Readers which filter during read

bfrutchey · March 8, 2020, 1:51pm

We are playing with using KNIME to process big data in a distributed way without leveraging an external distributed processing platform. We have worked out several ways to distribute a single “master workflow” across multiple “child workflows” which each perform a portion of the work on different servers. For example, one could train models on different subsets of data in parallel on different machines.

One sticking point is how we enable each child workflow to only interact with the portion of the data (or other resources) the child workflow needs when the data starts in one (generally) monolithic chunk. Currently the default KNIME nodes mandate that we (1) “map” (or chunk) the resources before calling the child workflows and assign each child the chunk they are to process, or (2) have the child workflow read the full data (or other resources) and then filter it to what the process needs. (1) Requires unnecessary replication, and (2) add unnecessary processing time.

What would be nice is the ability to filter during resource reading. For example, applying a filter in the Parquet Reader to only receive records that match. Any chance there are ways to do this currently I am not thinking of (like more advanced options than the row limit filters on some Readers)? If not, can I lobby to have this capability added to the development roadmap?

izaychik63 · March 8, 2020, 9:12pm

Parquet Reader in pare with Row Filter could be streamed.

bfrutchey · March 13, 2020, 11:02am

Interesting option @izaychik63, but this still requires that every record being streamed and won’t reduce I/O, correct? I am hoping for a solution where the filter can be applied before records must be moved across the network into the KNIME process.

ipazin · March 13, 2020, 6:27pm

Hi there @bfrutchey,

couple of points:

to my understanding streaming reduces both I/O and memory usage
not a developer but to have filter in reader node should mean that you basically combined two operations into one and you still have to go through every record and decide to filter it or not. In case of big data you might not be able to do it in memory and thus have to write it down again… (not saying it can’t be faster!)
like (1) and don’t see how it produces “unnecessary replication”

Br,
Ivan

bfrutchey · March 14, 2020, 1:29am

Essentially I am asking for KNIME to take advantage of “predicate pushdown” to reduce I/O through identifying what portions of serialized data needs to be read to satisfy a query. This may require more nuanced management of parquet file partitioning which the user helps configure, but is automatically available in many performance-oriented SQL-on-parquet engines like Drill and Impala.
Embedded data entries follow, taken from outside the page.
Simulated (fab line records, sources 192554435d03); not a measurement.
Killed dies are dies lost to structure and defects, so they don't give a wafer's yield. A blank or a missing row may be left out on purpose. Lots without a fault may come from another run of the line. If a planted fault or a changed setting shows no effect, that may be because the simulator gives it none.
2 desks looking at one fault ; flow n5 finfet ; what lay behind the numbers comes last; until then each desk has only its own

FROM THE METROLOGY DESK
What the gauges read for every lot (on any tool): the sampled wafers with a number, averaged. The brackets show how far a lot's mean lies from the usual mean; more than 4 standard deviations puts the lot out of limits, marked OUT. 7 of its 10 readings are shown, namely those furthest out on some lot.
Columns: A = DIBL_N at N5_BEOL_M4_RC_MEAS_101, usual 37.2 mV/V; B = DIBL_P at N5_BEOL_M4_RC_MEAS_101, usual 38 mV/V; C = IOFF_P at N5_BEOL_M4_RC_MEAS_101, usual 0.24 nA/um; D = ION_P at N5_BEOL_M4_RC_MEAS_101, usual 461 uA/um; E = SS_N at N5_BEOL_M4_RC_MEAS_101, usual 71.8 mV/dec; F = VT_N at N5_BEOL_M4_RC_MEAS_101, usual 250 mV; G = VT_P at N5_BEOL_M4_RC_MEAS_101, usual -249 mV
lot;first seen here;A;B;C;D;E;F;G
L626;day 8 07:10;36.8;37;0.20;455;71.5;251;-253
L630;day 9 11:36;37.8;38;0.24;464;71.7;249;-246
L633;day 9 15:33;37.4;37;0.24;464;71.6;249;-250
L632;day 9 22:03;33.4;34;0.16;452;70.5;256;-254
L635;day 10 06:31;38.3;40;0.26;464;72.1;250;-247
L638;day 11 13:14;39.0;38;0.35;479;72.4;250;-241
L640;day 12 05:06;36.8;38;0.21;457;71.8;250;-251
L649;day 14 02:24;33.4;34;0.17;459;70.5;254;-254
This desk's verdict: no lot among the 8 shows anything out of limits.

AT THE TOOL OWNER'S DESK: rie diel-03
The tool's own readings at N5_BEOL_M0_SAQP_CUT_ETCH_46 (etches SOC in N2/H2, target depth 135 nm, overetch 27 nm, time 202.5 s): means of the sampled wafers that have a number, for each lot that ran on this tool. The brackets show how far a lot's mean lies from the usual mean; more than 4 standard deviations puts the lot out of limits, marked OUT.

ipazin · March 16, 2020, 12:16pm

Hi @bfrutchey,

I see now. I have checked it and actually this is something (column/row filter within reader node) that is planned with new file handling framework that are currently being developed.

Tnx for bringing this up on forum and stay tuned!

Br,
Ivan

system · September 15, 2020, 12:16am

This topic was automatically closed 182 days after the last reply. New replies are no longer allowed.